The first newspaper account described the location of the accident. With that information in hand, my friend and I drove to the site, a country road near a railroad track, cornfields, and a few scattered homes. I had mistakenly believed that Dave’s uncle, who owned the pig truck they were riding in on a delivery from Chicago back to eastern PA, had been at the wheel, but learned that a young man in training was the driver. He fell asleep.

In addition to revealing the name of the driver, the article mentioned investigating police officers, whose names I googled eagerly in the hopes of interviewing them about their memories of the incident. Unfortunately, I found obituaries for both of them. I discovered evidence that the driver still lived in the town, which the old newspapers listed as his home. Steve approached him with a letter of invitation to meet, but we never heard back from him.
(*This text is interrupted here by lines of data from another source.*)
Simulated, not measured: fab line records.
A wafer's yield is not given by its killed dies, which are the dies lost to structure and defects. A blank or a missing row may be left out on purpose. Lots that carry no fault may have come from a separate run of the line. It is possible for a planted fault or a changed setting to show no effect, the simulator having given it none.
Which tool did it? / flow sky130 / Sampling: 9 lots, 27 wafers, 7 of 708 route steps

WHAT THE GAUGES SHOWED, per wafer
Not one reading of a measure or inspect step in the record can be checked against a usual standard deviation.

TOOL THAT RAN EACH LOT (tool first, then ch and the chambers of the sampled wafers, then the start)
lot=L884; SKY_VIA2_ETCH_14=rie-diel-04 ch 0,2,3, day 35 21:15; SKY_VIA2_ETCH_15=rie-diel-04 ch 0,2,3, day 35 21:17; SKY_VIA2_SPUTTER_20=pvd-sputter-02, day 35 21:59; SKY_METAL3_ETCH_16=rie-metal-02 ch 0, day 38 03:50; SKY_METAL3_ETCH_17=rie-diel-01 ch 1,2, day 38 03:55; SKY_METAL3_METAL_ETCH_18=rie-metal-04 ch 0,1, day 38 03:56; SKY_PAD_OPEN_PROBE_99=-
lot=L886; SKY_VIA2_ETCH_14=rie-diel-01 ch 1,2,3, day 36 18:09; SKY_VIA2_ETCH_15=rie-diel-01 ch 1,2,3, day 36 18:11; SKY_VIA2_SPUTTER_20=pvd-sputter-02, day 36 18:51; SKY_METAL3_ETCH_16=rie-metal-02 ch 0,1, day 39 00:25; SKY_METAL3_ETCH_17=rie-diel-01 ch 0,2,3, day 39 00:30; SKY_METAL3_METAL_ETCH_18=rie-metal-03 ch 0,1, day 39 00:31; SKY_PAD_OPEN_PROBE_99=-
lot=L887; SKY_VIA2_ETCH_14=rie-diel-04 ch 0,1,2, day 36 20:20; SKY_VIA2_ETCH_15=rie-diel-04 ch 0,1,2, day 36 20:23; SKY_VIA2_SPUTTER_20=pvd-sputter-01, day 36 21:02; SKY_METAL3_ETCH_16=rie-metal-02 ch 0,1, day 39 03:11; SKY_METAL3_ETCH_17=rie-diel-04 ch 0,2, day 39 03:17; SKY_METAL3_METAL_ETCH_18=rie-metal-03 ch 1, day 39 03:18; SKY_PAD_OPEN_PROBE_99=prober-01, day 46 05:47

A year after the site visit, I decided once again to ritualize remembrance of that dreadful day by walking a labyrinth. Here’s what I wrote about that experience: Today dawned a beautiful one to walk the Saint Mary’s labyrinth remembering Dave 51 years after his death. I have been slow, very slow, to ritualize ways to deal with the pain of this loss, which came into my life so unexpectedly and took up permanent residence. As I learn more about introverts and high-reactive personality types like myself, I am not surprised that losing Dave at a formative time of life has left a forever-mark.

Stepping onto the first circular stone of this seven-circuit labyrinth, I attempt to release all that’s on my mind on the walk toward the center. I’m particularly aware this visit of blemished stones, the long shadows at this early hour in the morning, the cracks and crevices of the smooth rocks between stones, the chaff and debris of approaching fall cluttering this beautiful, quiet space, the grime and dirt left behind by vigorous summer rains.
At the center, I wait to receive…the light is spectacular at this time of day and not yet clearing the trees on the eastern horizon. How can I not be grateful for all the ways the light has been evident even under the darkest of circumstances? I have a wonderful family and caring friends, a congregation which continues to nourish my ever-growing contemplative faith journey, jobs I’ve been fortunate to enjoy, directees I have had the gift of companioning, travels and other experiences I remember fondly.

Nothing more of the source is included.